#all those derivatives and summation formulas are so real | Explore Tumblr posts and blogs

fbitennis · 7 years ago

Text

Popcorn Score

A couple of days ago I posted something about toy stats, encouraging fans to come up with some on their own. I can hardly ask someone else to do something without trying one myself.

As a reminder, here are the criteria I set for a good toy stat:

Be relatively easy to calculate, which means only addition, subtraction, multiplication and division, assuming use of a basic calculator (real or computer-based) with a memory function

Use stats that are readily available to anyone with an Internet connection

Be scaled so that someone seeing the toy stat will have a sense of how good, bad or average the measured performance is

Tell us something that we would not otherwise know using an already-existing stat

Bonus: Have a clever name that is descriptive and easy to promote

The purpose of the Popcorn Score is to potentially identify good matches to watch that you wouldn’t necessarily recognize on your own. Of course we don’t need a toy stat to tell us we should watch Roger play Rafa. But setting aside your personal favorites, sometimes it isn’t so obvious. Take this weekend’s grass semifinal matches, for example, in Antalya and Eastbourne respectively.
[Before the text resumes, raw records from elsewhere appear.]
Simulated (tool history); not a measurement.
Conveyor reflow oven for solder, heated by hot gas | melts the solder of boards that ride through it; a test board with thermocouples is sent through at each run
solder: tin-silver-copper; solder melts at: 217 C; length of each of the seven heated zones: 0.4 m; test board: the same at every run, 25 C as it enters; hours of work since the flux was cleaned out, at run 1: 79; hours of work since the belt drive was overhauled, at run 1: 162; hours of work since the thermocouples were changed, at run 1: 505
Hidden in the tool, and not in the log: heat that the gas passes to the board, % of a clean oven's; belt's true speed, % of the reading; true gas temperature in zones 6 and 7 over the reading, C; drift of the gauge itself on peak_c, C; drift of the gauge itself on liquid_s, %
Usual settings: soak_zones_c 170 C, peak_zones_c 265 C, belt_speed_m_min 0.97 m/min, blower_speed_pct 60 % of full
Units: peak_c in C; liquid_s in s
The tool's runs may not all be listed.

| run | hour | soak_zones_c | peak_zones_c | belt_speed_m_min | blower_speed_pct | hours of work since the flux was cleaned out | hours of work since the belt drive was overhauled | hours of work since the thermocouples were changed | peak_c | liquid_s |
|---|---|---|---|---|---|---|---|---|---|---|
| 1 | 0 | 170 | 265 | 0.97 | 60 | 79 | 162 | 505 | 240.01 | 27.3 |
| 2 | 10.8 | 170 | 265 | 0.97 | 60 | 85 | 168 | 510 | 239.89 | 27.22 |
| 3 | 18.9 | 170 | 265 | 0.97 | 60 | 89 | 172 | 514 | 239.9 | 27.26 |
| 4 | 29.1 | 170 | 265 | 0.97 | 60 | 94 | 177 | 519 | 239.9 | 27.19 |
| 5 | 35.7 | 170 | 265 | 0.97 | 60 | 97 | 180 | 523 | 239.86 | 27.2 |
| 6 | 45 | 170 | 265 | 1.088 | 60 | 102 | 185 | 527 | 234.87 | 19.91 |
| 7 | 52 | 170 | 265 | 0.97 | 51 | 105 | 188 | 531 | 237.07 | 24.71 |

Here is Saturday’s lineup:

1. Monfils vs Mannarino

2. M. Zverev vs Kukushkin

3. Lacko vs. Cecchinato

4. Vesely vs. Dzumhur

There’s no Fed vs Roger in there. I put those in the order of my own personal preference, for subjective reasons. Monfils is entertaining and has a contrasting style with Mannarino. Zverev might serve and volley to make that match a little more interesting. Cecchinato is having a great summer, but is basically new to the grass. Not sure what might be appealing about the last match: Dzumhur is fast and might slide under the net?

Notice that none of my reasons are related to how well the players play tennis, or how close the match is expected to be. That doesn’t seem right.

Popcorn Score Concepts

Enter the Popcorn Score to quantify which matches maybe I should be watching that I otherwise wouldn’t. Maybe the Popcorn Score will show me a hidden gem, or more appropriately, a hidden kernel.

The Popcorn Score is focused on two concepts: (1) the quality of the players in the match and (2) how competitive the match ought to be. But we have to keep things relatively simple, to stay within my toy stat principles.

We could use the official rankings (readily available) to determine the quality component, but rankings frequently are not an accurate summation of how good a player is, particularly on a surface-specific basis. For more accurate portrayals, we have surface-specific ELO. That would violate the ease of calculation test, except that Tennis Abstract now publishes surface-specific ELO ratings for about 175 men and 175 women, so that makes them readily available.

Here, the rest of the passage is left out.